I have used Angel Gilding products for more than a decade and I can say that the reason that the silver is coming off the sheet is because of the greater surface tension of the sheet so the wetting agent is not as effective as it is with other coatings. The solution for that is to use a Flame Treatment with a propane torch. Another point is that if you really want to print mirrors, just get rid of the FDM Printer and get yourself a SLA Printer, 4K resolution 3D SLA Printers are not even expensive any more(they are now pushing 8/12K). Silver mirrors will tarnish if not protected with a clear coat, but that will make them second surface mirrors. If you really want to 3D print and coat your own mirrors I would suggest investigating on to Electroless Nickel plating
UV cure resin is also used in resin printers in a similar way to the process you described, a mask is put on the LCD and then a UV backlight cured the resin through the mask. More advanced printers don’t use LCDs or anything like that though.
Amazing video bro
Channel growing well, glad to see it, you seem like a nice fella :)
Get ready for 2^20. Lots of Steve Mould viewers coming in.
Surely SLA / resin / whatever we're calling it now is the way to go for 3d printing mirrors. Saturn 2 can manage ~20um layer heights and you can use the same resin to smooth it.
From my own personal experience with 3D printing, I'd say your best bet is probably using ASA, ABS or something like that and acetone smoothing it. If done correctly acetone smoothing can give you a surprisingly good mirror finish. Perhaps printing the part with non planar 3D printing, would also help making the part a little smoother to begin with. In that case you'd also be printing it flat, so the z wobble wouldn't have such a pronounced effect. Obviously you also want the smallest layer height possible, the Prusa Mini should be able to go down to 0.05mm, which is probably worth the quadruple print time in this case...

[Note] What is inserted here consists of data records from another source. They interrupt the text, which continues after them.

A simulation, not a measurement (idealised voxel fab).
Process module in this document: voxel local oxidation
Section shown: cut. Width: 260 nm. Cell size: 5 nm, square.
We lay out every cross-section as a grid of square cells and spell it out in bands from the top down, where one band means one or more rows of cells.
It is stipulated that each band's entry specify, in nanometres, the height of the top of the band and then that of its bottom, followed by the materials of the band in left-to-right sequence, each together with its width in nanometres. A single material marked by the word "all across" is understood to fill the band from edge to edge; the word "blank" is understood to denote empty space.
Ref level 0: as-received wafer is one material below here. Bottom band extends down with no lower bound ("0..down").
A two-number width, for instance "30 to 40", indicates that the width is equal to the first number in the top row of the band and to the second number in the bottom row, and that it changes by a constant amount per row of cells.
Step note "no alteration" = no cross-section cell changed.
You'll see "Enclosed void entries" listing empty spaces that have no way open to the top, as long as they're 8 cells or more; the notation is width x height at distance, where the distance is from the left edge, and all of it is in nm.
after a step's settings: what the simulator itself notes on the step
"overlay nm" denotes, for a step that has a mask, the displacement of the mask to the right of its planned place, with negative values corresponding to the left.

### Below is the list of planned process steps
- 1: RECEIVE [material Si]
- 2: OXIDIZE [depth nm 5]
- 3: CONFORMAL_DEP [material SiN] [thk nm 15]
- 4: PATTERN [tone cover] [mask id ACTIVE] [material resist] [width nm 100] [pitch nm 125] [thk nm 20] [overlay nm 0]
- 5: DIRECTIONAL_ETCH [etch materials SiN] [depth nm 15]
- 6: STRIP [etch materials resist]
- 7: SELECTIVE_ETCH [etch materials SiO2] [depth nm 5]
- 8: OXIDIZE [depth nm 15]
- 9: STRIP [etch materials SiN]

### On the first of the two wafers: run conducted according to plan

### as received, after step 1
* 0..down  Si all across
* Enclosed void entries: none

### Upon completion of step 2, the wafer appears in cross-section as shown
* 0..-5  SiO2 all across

When you pulled out the cast acrylic, i thought you were gonna use one of the 3D-printed saddles as a vacuform buck! That'd potentially be a good way to transfer the macroscale surface profile to the piece of acrylic while retaining the microscale smoothness of the acrylic sheet and mitigating the mid-scale lumpiness of the form.
I'm wondering if you could even heat some glass sheets to warp them into a custom shape, that way the silvering solution is being used as intended and would hopefully be more stable
You may want to try vapor smoothing the 3d printed part with acetone before using your resin. Vapor smoothing, and perhaps pre-sanding, could help at the macro level, now that you have the micro level seemingly more figured out with the uv resin.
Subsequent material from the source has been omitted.